The LITTLE ZUK THAT COULD
Paying homage to a club icon
Every club has one… no not the obnoxiously loud member that just won’t shut their mouth… but an iconic 4WD that always seems to lead the way.
The Too Far Off-Road club was once completely made up of Suzukis, mostly Samurais with the odd Sidekick thrown in for good measure. When I joined this Vancouver-based collection of small-4WD wheelers back in 2007, there were still quite a few somewhat unmolested Samurais running around - one in particular had just been given a complete overhaul. Despite having quite a few battle scars already pressed into the body, the yellow Samurai of Ingo Bludau was the cleanest dedicated off-roader as one could find.

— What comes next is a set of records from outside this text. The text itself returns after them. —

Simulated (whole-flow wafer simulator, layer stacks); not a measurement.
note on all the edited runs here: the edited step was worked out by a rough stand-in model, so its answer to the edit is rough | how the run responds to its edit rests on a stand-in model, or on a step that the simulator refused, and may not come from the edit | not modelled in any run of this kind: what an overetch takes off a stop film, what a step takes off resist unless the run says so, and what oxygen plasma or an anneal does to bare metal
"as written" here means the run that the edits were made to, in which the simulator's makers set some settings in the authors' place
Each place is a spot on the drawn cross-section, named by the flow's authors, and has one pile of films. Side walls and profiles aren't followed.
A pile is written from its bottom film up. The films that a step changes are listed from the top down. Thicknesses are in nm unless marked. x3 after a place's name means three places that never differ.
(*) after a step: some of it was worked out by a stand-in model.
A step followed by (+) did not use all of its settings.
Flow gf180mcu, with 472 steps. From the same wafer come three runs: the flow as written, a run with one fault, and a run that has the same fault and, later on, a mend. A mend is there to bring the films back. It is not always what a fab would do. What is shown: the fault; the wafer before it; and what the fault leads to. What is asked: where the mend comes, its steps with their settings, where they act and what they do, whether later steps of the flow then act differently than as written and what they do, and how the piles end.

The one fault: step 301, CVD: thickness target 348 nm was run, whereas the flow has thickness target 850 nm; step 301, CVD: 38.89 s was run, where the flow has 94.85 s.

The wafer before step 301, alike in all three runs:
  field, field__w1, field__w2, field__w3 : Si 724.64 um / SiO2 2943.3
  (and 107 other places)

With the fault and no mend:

Fast forward ten years and the little yellow Sami looks nothing like it once did. It has been over on its roof on multiple occasions and fallen on its side more times than the village drunk. The result is a body that is slowly trying to turn itself into a sphere, as a straight bodyline is nowhere to be seen. The drivetrain has to be constantly drained of mud, the engine somehow keeps starting after constant viscous abuse and the metal fatigue has rendered the steel into a doughy substance that we can only assume is being held together by some kind of witchcraft.
It was supposed to be retired years ago, dubbed a vehicle that only the builder could know how to drive, it has a maintenance-to-operation ratio reaching that of a Sea King helicopter – for every hour on the trail, it requires 30-hours in the shop to keep it alive.
Despite all this, the mighty yellow Zuk in all its decomposing glory, did what no one thought was possible. It saved several Land Rover Range Rovers stuck deep in the BC wilderness.
It was the Land Rover Range Rover that was the first vehicle to cross the Darien Gap, albeit, with an army of expedition members literally carrying it from North to South America. However, the rainforests of the BC coast did its own number on a couple of Rangies during the North West Challenge, an off-road event held between BC, Washington and Oregon Land Rover clubs, each taking turns hosting the event every third year. 2016 would be BC’s turn, and the locals surprised the Yanks with a trail that caught them offguard. The result saw a couple Rangies stuck high in the mountains with a couple broken driveshafts, broken winches and other miscellaneous issues that would make a return to a tarmac road all but impossible.
Enter the yellow Zuk. Being used as a marshal vehicle high up the mountain, the Zuk would provide winching assistance to the Land Rovers over the courses’ hardest terrain – if so needed. With the two Range Rovers making a gallant effort to make it to the top of the mountain, the loss of winching and 4WD abilities called the Zuk to action.
Piloting his machine with the skill you can only get through years of intimate experience with a single vehicle, Bludau and his tired little yellow Zuk not only got one Range Rover off the mountain through extremely difficult terrain, but got the second half way down as well. To watch the little Zuk tug and pull the giant Range Rovers in and out of every position was not just comical to watch (like watching a mouse pull an elephant out of the mud), but knowing the history of the Sami, made it just downright magic. Running winch lines to pull the Rovers over obstacles, towing them through washouts and over ledges, the work of the Zuk nearly outshone the Northwest Challenge itself.
With an epic day of wheeling and recovery, we had to pay homage to this wheeling wonder, the Zuk that just won’t die and keeps rolling when all around it fall. It might be battered, bruised, smoking and nearly unrecognizable as a Samurai anymore, but this vehicle belongs in a Hall of Fame with a medal.
With the aid of many club members, the little yellow Zuk tugged two large Range Rovers out of extremely challenging terrain.
Somewhere deep in the rainforest, a Land Rover is in need of a helping hand.